Two weeks ago, two database companies reported earnings: incumbent giant Oracle (NYSE:ORCL) and upstart MongoDB (NASDAQ:MDB). While Oracle's earnings and revenue beat expectations, its guidance was viewed by some as disappointing, and the stock hasn't done much since.
MongoDB, meanwhile, destroyed revenue and earnings expectations, posting an incredible 71% revenue growth rate, and the stock is up 78% on the year.
So, should Oracle be worried about this young, fast-growing company?
SQL vs. document databases
MongoDB's open-source database is built on a different technological architecture than Oracle's core relational database. The company's founders realized that legacy relational databases were frustrating to use in this new world of unstructured data, which doesn't necessarily fit into neat row-and-column formats. They, in turn, came up with a document-based database architecture, which is far more flexible.
Oracle turns a blind eye
After Oracle's earnings report, CEO Mark Hurd was interviewed on CNBC, where he was asked about MongoDB's assertion that legacy databases were built on "outdated technology."

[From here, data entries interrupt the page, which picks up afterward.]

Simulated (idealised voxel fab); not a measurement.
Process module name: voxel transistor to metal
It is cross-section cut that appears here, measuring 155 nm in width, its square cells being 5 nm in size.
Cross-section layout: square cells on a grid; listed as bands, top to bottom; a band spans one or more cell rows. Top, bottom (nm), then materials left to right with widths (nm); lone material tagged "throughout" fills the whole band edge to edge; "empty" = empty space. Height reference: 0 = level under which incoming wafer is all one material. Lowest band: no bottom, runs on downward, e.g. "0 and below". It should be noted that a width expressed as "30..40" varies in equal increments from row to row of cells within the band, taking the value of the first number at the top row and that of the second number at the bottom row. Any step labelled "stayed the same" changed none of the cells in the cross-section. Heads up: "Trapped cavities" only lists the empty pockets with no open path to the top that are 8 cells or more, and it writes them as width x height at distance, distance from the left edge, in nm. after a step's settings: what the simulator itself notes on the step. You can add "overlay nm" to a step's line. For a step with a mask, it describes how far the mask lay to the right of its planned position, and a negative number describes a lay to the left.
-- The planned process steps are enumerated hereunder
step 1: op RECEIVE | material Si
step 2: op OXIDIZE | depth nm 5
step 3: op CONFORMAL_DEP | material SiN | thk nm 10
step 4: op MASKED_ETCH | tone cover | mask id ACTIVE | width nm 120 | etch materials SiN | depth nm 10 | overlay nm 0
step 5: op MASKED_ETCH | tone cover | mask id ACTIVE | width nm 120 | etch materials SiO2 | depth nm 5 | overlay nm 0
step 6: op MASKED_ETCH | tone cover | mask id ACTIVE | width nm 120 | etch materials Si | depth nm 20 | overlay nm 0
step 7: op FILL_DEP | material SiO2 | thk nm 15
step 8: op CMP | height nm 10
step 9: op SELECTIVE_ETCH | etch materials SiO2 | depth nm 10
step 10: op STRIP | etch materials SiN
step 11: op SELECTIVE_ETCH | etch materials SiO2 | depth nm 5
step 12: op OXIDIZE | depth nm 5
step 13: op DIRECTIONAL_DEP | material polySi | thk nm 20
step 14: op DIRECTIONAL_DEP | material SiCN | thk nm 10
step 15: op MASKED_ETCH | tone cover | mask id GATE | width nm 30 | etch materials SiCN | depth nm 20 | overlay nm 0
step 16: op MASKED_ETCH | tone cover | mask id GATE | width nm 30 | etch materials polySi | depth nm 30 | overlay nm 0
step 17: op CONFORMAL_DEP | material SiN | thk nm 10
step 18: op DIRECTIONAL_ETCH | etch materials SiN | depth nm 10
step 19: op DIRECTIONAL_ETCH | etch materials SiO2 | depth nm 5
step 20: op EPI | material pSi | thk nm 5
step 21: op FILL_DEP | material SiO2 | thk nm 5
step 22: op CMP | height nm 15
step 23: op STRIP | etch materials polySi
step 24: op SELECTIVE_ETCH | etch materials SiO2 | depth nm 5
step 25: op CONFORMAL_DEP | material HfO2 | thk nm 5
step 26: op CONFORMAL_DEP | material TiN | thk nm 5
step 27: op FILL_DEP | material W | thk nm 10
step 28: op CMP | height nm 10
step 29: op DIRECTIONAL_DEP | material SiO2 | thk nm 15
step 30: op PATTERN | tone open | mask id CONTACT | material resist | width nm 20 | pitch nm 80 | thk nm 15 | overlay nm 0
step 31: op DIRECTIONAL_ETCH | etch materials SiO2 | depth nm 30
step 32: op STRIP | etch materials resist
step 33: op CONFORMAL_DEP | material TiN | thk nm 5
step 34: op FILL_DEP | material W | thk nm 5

Hurd's answer didn't exactly inspire confidence:
Look at the numbers, right? I mean, look at our growth, you know, relative to the market growth. We have roughly 50% of the market. Every other database dollar is spent with us and if you look at -- don't even take one quarter, take 12 quarters, we're growing faster than the overall market, which is a $40 billion market. So we gained a bit of share, and we just introduced the most exciting database release that we've had in our history, which is autonomous database, which is going to bring a whole set of capabilities, from artificial intelligence actually being integrated into the database. So from a feature set perspective, whatever this guy is that you're talking about was saying, um, this is um, you know, I don't know -- 15 years, 20 years ahead of, sort of, that technology? So, you know, the best thing you can do when you get comments like that is, just look at the numbers and look at the facts, and see what they're telling you. And they tell you we're growing faster than the market and gaining share.
A couple of things stuck out to me in the above quote:
- Hurd didn't mention the difference between SQL vs. document-based architectures.
- He referred to Dev Ittycheria, CEO of MongoDB -- which is an $8 billion market cap company -- as "this guy," either refusing to acknowledge MongoDB, or even worse, didn't know who he was.
- Hurd said to "just look at the numbers." If you do that, MongoDB's growth prospects look pretty good relative to Oracle's.
Embellishing on the third point, again, MongoDB's revenue grew 71%, accelerating over the prior quarter, while Oracle's overall growth rate was about flat. Getting into the Oracle's core database segment, Oracle's cloud services and license support segment, which includes both traditional and cloud database, grew just 1% last quarter, though 3% in constant currency, a deceleration from the previous three quarters.
Oracle also doesn't break out its on-premise database vs. cloud database revenue. Actually, it doesn't even separate database revenue from its other applications such as human capital management or enterprise resource planning software, which might make the skeptical investor wonder if Oracle is trying to hide something.
Even though Hurd says Oracle's revenue should accelerate in the back half of 2019 and 2020 as the autonomous database ramps up, it's still a far cry from MongoDB's disruptive 70%-plus rate from Q4. Also, MongoDB does separate out its on-premise revenue from its cloud Atlas product, which grew a whopping 400% last quarter. I imagine if Oracle had a product growing anywhere near that rate, management would be sure to call it out.
An innovator's dilemma?
Still, on pure revenue numbers, Oracle doesn't appear to have much to fear from MongoDB -- at least on the surface. Oracle has roughly $40 billion in revenue, about half that from its database business. In the meantime, MongoDB's trailing-12-month revenue is only $256 million, a little more than 1% of Oracle's database revenue. Oracle also faces competitive threats from the likes of Amazon.com (NASDAQ:AMZN), with its new database services, and other larger companies.
But in Clayton Christensen's 1997 book The Innovator's Dilemma: When New Technologies Cause Great Firms to Fail, he argued that large firms can get disrupted because they're hesitant to disrupt existing high-margin businesses (Oracle has operating margins of 35%), and thus ignore new technologies that have little immediate potential.
Could MongoDB take on Oracle more directly in the future? It's hard to say, but Hurd's comments remind me of ex-HBO CEO Jeff Bewkes dismissing Netflix (NASDAQ: NFLX) as "the Albanian army." While it's not easy to switch from Oracle's databases, like you would from a cable subscription, if I were an Oracle shareholder, Hurd's dismissive response would concern me.